# Rubik's Cake. (It's on the inside.)



## 4Chan (Jul 23, 2011)

http://www.neatorama.com/2011/07/23/rubiks-cube-cake/

I was surprised when I saw this, usually, it's just a cubical cake with icing or fondant on the outside, this actually is coloured on the inside. Pretty cool.

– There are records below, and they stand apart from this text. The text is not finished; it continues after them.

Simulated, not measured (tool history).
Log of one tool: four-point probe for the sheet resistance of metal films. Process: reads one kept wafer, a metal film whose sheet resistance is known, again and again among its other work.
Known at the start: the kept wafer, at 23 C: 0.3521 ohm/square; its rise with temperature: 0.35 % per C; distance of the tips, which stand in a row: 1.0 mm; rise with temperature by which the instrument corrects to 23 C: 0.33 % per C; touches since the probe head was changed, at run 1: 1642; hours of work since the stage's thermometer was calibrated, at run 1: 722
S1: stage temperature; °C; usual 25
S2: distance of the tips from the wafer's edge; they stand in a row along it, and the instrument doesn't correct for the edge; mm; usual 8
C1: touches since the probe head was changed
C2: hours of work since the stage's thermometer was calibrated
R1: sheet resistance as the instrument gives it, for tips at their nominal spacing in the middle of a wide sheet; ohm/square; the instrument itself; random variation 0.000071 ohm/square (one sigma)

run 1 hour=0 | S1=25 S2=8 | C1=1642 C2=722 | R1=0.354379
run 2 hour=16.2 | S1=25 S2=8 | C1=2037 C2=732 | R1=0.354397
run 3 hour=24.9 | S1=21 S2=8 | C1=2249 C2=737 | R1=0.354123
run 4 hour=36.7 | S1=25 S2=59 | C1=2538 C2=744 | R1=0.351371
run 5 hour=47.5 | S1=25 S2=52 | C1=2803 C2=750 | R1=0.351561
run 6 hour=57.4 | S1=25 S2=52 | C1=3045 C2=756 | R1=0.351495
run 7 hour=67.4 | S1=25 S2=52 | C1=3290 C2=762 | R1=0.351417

Apologies ahead of time for such a trivial post.


----------



## Hershey (Jul 23, 2011)

Cool! Nice idea for a birthday! 

How to make the cake.


----------



## TheCubeMaster5000 (Jul 24, 2011)

Yummmmmm... I think I'm going to have an un-birthday party in the near future...


----------



## da25centz (Jul 24, 2011)

epic


----------



## teller (Jul 24, 2011)

I hate cake, but I would eat this on general principles!


----------



## Andreaillest (Jul 24, 2011)

Woah, whoever did this is awesome for taking such time to make this.


----------



## kprox1994 (Jul 24, 2011)

I just realized that it's my half-birthday, this deserves a cube cake. 6 more months until I'm 18.


----------



## Magix (Jul 24, 2011)

Strangely enough, it's actually my birthday today.
Doubt I'll be making this though lol


----------